This is a picture of the rugged, dry mountains surrounding part of southern Arizona, the location of our excellent bicycling adventure with Sojourn Adventures.
On the day before our trip, my camera quit on me. I could no longer hold shut the door of the battery compartment with my thumb while pressing the shutter with the pointer finger of my opposite hand--without a lot of shaking.
It was time for a new camera but who had time.
So, on the way to the airport I bought a disposable 35 mm--not the greenest thing I've ever done, but it was better than no camera at all.
Fortunately, on the trip I met Sara Ringler, an artist, who takes excellent photos. Most of these are from her Picassa album.
Thank you, Sara!
For six days of perfect weather (80 degrees, sunny, dry), in March, we biked through the dramatic countryside of southern Arizona, near Tuscon and the scary Mexican border.
Saguaro cactus can take up to seventy-five years to grow an arm (!), and can live up to one-hundred-fifty-years. We biked right passed thousands of them in the Sonoran Desert. Above is fellow bike rider, Bea, e molto simpatica, who looks like she's stuck to that cactus.
Our bicycling group of 18 stayed at a beautiful hacienda outside of Tuscon. There we were wined and dined, and margarita'd for two nights. As a mater of fact on that first night several in our group came down with a stomach bug, including me.
But our fearless leader, Susan Rand, kept us in top form with her healthy lunches and high-energy snacks throughout the trip.
Of the six nights, my favorite place to stay was Rancho de La Osa,
a beautiful outpost in the shadow of the 670-mile-long "fence."
Tohono O'odham Indian Nation, the 300 year old property is "one of the last great haciendas in America."
Some in our party actually hiked to "The Fence" , as it's referred to in these parts, and were warned away by the ubiquitous border patrol.

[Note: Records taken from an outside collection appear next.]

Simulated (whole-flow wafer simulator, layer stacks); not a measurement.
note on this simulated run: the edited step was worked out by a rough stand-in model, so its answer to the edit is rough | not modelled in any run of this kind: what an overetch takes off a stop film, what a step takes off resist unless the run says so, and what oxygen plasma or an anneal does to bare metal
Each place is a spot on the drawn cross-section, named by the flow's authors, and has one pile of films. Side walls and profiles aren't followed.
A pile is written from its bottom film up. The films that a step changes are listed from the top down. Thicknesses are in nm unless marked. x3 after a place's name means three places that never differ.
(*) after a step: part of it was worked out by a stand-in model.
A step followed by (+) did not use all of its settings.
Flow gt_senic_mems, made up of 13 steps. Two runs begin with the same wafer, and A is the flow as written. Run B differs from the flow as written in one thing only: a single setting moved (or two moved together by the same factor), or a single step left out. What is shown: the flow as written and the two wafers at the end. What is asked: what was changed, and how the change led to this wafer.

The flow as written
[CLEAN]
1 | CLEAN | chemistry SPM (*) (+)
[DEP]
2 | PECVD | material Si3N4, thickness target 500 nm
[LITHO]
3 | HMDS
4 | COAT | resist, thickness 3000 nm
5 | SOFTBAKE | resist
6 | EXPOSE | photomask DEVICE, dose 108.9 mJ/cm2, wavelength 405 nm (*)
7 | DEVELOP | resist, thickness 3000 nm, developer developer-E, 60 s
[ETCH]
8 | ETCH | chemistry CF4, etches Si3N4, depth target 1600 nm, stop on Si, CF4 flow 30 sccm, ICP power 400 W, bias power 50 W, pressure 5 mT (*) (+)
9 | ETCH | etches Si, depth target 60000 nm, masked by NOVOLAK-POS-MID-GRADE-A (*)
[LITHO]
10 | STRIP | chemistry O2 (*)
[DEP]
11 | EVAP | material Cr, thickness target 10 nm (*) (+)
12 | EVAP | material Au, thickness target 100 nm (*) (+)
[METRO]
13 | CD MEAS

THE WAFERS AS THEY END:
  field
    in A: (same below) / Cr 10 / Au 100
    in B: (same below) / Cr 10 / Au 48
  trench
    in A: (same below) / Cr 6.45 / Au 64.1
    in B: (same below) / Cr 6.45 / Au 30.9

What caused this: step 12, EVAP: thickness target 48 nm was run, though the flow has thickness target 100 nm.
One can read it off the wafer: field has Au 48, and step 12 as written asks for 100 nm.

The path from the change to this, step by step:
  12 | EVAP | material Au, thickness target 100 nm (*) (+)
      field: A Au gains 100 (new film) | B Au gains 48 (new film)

Rancho de la Osa is a quiet retreat with a spiritual feel. It's original architecture and award-winning food has been written up in travel magazines. It's been used as the setting for a few movies, and is often visited by Hollywood types. You really should go.
As one of Sojourn's planned activites, we all went horseback riding in the desert. It took a while to get us all dressed properly and saddled-up, but we did get to see the desert "up close and personal."
But for me, the highlight of the trip was the bicycling.